Painting on Clayboard – Final Update
I ordered a few panels of Ampersand Claybord to see how I like it. Here’s a little 6×6 that I’m experimenting with…
It’s a very smooth surface, and working on it is much like working on a gessoed surface, but even more so. There’s a textured version that I might try, but for now, I’m just starting the learning curve on this surface. This is not finished, but I thought I’d post it at this point to show how the initial first applications of paint are going. There is a tremendous amount of lifting due to the smooth, almost slick surface. The upper parts of the trees show the very first initial strokes. Down in the grass foreground area, I’ve begun adding layers of paint, and once the surface has some paint on it, the subsequent layers go on a little easier. However, even in that area, a very light touch is called for. More than two wet strokes, or a slightly too hard stroke, and you’re almost down to the white of the surface again. Blending colors on this surface may take some experimentation.
I’ll continue with this little piece and post an update when I’ve done more on it.
One of the beauties of this surface is that, until it’s varnished, I think I can wipe the whole thing off with a wet paper towel, with nothing more than a little bit of staining. Although at this point, I’m not sure this surface is even going to stain.
I’m working on this in between sessions of painting on other work. I also suspect the paint doesn’t dry quite as quickly as it would if I was painting on a true absorbent surface like illustration board, so some time between sessions is good. Okay, it doesn’t take THAT long, but my point is that I let it dry really well before coming back to it. Here’s how it looks after a second session:
Continuing with some subtle – and some not-so-subtle – variations in greens. (The palette here is cobalt blue (it was on the palette already), yellow ochre, burnt sienna, yellow medium and titanium white.) Even after the paint had thoroughly dried, it’s still very easy to get some lifting. Not quite as bad when stroking over a couple of layers of paint, but still very possible to go down a layer or two if the brush stroke is too firm. I don’t mind this in the grassy areas… it just looks like variations in the grass surface… but I try to avoid it in the tree foliage. You can see some softening of the paint strokes in several places, partly because I’m keeping values close, and partly just due to the softness of the stroke and the variation of brushes used.

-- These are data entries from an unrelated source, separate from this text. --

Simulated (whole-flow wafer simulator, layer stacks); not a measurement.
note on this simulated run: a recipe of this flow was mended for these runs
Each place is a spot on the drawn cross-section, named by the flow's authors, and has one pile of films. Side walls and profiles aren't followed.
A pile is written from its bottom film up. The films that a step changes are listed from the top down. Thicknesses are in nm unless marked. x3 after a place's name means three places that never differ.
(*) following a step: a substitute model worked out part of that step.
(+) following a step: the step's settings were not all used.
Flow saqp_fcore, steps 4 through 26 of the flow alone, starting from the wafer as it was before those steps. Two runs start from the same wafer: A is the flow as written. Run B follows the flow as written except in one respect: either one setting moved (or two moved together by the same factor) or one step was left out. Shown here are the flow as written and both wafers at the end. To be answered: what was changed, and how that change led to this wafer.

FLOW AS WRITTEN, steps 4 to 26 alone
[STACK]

I’ve decided I’m not happy with this one, especially the composition. A closer view of the creek entering the woods might be better, but I think that would be better at a larger size. So… as the final step in this little experiment/demonstration, I’ve decided to wipe the board off.
Here’s what happens when one wipes the paint off with a wet paper towel:
I’ve left part of it just for a before-and-after demonstration. It appears that the entire panel should wipe down to the original smooth white surface. I see nothing absorbent about this surface at all; it is just too smooth for my purposes. I’ll brush a light coat of gesso on these clayboard panels as I use them.